From the quarter-waste method data collected on the main service line, the percentage of food consumed and wasted was calculated by multiplying the amount consumed or wasted by the average weight of the standard serving size. From the weight data collected on the salad bar, the percentage of food selected and wasted at the salad bar was calculated by taking the weight of food wasted from the salad bar and student trays in grams and dividing it by the total food weight served in grams. The percentage of food selected, consumed or wasted was examined.

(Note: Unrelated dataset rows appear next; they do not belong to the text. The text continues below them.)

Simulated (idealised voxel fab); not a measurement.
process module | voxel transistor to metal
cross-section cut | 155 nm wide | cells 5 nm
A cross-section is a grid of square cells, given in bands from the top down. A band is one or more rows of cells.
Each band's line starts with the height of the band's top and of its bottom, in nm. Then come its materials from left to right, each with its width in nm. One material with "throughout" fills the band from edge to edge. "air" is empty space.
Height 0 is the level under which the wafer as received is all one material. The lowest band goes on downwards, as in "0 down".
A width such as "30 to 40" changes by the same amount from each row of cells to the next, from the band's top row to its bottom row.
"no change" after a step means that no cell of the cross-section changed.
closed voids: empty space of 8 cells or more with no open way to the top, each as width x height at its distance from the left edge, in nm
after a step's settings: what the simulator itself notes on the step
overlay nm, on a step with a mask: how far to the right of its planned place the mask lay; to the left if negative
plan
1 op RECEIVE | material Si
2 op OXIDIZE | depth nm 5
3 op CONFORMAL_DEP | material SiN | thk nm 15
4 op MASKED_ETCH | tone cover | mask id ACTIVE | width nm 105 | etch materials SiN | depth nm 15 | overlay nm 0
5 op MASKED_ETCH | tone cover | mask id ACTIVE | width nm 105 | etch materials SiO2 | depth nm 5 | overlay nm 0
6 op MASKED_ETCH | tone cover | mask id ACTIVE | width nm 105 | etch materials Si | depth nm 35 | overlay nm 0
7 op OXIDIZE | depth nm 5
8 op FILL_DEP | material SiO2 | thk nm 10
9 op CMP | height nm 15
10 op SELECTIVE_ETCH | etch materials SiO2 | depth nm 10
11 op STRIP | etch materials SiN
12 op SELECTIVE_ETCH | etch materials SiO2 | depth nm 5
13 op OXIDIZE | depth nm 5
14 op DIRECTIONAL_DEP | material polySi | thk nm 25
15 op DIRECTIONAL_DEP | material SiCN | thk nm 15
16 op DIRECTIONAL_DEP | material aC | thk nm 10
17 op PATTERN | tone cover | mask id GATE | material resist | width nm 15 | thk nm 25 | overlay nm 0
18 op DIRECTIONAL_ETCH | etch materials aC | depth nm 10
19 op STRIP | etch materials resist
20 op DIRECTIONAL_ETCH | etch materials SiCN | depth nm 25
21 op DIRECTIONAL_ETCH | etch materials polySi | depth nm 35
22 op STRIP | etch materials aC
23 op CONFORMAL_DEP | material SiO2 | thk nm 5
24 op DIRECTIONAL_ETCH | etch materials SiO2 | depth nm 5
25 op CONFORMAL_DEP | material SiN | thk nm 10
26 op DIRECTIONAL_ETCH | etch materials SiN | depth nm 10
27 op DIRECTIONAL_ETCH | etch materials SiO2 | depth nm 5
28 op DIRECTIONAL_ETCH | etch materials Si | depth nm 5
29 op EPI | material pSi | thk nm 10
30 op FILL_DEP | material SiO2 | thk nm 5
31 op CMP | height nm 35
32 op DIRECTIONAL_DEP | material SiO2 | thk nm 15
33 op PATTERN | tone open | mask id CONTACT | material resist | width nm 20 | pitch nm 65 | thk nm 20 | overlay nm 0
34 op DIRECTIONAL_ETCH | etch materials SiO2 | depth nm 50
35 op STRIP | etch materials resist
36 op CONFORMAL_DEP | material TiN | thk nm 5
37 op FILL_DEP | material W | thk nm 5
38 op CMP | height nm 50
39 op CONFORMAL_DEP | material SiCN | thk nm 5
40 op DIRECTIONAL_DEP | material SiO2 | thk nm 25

Preintervention and postintervention waste data were analysed for significant change with the Mann-Whitney U test given the small sample size. SPSS (Version 24; SPSS Inc., Chicago, IL) was used for statistical analysis.
Results
The five high schools averaged 36.5% student participation rates in the lunch programme, with 45.6% of students eligible for free and reduced school meals in autumn 2014. Four of the five schools had an open campus lunch policy, whereby students were allowed to leave campus during the lunch period to consume food. A school policy also allowed students at all schools to eat their meals outside the cafeteria.
SLACs met up to four times and selected five to eight strategies from their self-assessment and discussions of what was feasible to change and what was needed in their lunchrooms (Table 1). Schools implemented different behavioural economic strategies selected from a common set of Smarter Lunchroom approaches between 1 and 2 months before post-data collection. Many schools placed FVs near the cash register or in attractive containers, added a menu in the lunchroom, created signage to promote FVs, redesigned the flow of the lunch line and/or created more reimbursable meal options; all these were small, easy, structural changes made to the lunchroom environment.
To measure the effectiveness of the collective strategies selected by the SLACs, 4,673 school lunch trays were observed during the study period, which included observation of 9,880 separate food items. The number of trays observed daily at each school varied: school 1 (M = 185.50, SD = 35.44, trays per day, total = 1,113 trays), school 2 (M = 205.50, SD = 48.16, trays per day, total = 1,233 trays), school 3 (M = 67.83, SD = 11.79, trays per day, total = 407 trays), school 4 (M = 230.33, SD = 46.62, trays per day, total = 1,382 trays) and school 5 (M = 89.67, SD = 6.31, trays per day, total = 538 trays). In total, 5,720 food items were observed at preintervention, and 4,160 food items were observed at postintervention, with 1,789 trays containing salad bar food items at preintervention and 1,472 trays containing salad bar food items at postintervention. The total weight of food served per student was very similar when compared between the preintervention and postintervention time points (average weight at preintervention = 5.45 oz; postintervention = 5.97 oz).
When preintervention and postintervention values for the percentage of food wasted were compared by food category across all five schools, significant increases in waste were found for meat/meat alternates and mixed foods along with a significant decrease in waste of vegetables (p = .000) and total food (p = .008). School 4 served fried potato products at preintervention and postintervention on the main line, and a significant decrease was observed (p = .000). Table 2 displays the percentage of food wasted by food category from preintervention to postintervention.
Percentage of food wasted from main line – preintervention to postintervention behavioural economics study in five Montana high school lunchrooms.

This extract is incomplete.